Byker Metro Bridge
Byker Metro Bridge (also known as Byker Viaduct) was constructed 1978-1979 and was purpose built for the Tyne & Wear Metro system, which opened in 1980. The viaduct carries the metro over Ouseburn Valley between Newcastle city centre and Byker.
The Byker Viaduct (also known as the Byker Metro Bridge) is an 815 metre long curved 'S' shaped light railway bridge, which carries the Tyne and Wear Metro over the River Ouseburn in Newcastle upon Tyne. It carries the line from Manors Metro station in the city centre to the west, to Byker Metro station in the area of Byker to the east, over the lower Ouseburn valley, with the river emptying into the north side of the River Tyne, to the south.
Designed by Ove Arup and Partners, and built by John Mowlem & Co Ltd, construction began in 1976, and was completed in 1979, it was opened on 11th November 1982 as part of the St James to Tynemouth section of the Metro. It is 8.2m wide, and carries standard gauge double tracks up to 30m above the ground, with 18 spans up to 68.9m long, six of which are over the river valley; on the east side of the valley, the bridge continues as a lower elevated section. It was notable, in being the first such structure in Britain to be built using cantilevered concrete sections with joints glued with epoxy resin.

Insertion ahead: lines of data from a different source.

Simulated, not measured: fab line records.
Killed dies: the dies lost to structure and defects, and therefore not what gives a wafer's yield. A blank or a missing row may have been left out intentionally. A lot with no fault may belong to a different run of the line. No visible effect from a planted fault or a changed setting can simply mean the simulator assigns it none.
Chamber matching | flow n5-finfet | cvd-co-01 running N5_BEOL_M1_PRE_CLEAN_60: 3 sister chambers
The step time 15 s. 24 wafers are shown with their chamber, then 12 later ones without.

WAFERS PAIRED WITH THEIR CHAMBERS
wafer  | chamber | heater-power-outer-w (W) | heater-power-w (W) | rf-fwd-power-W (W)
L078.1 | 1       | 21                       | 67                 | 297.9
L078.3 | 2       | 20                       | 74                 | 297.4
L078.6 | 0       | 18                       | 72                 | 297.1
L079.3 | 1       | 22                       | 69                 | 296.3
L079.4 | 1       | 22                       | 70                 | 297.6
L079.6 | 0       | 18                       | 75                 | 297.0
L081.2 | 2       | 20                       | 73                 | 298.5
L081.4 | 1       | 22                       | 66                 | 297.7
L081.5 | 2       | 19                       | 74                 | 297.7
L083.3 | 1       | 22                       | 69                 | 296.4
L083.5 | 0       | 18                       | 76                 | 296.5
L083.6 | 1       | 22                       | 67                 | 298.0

It was one of two major bridges built specifically for the Tyne and Wear Metro, the other being the Queen Elizabeth II Bridge crossing the River Tyne.
It is one of three high level bridges in close proximity making the same crossing, with the Ouseburn railway viaduct to the north and the Byker road bridge to the south. The bridge and elevated section form an S-curve, which takes the track over the Byker road bridge at its east end.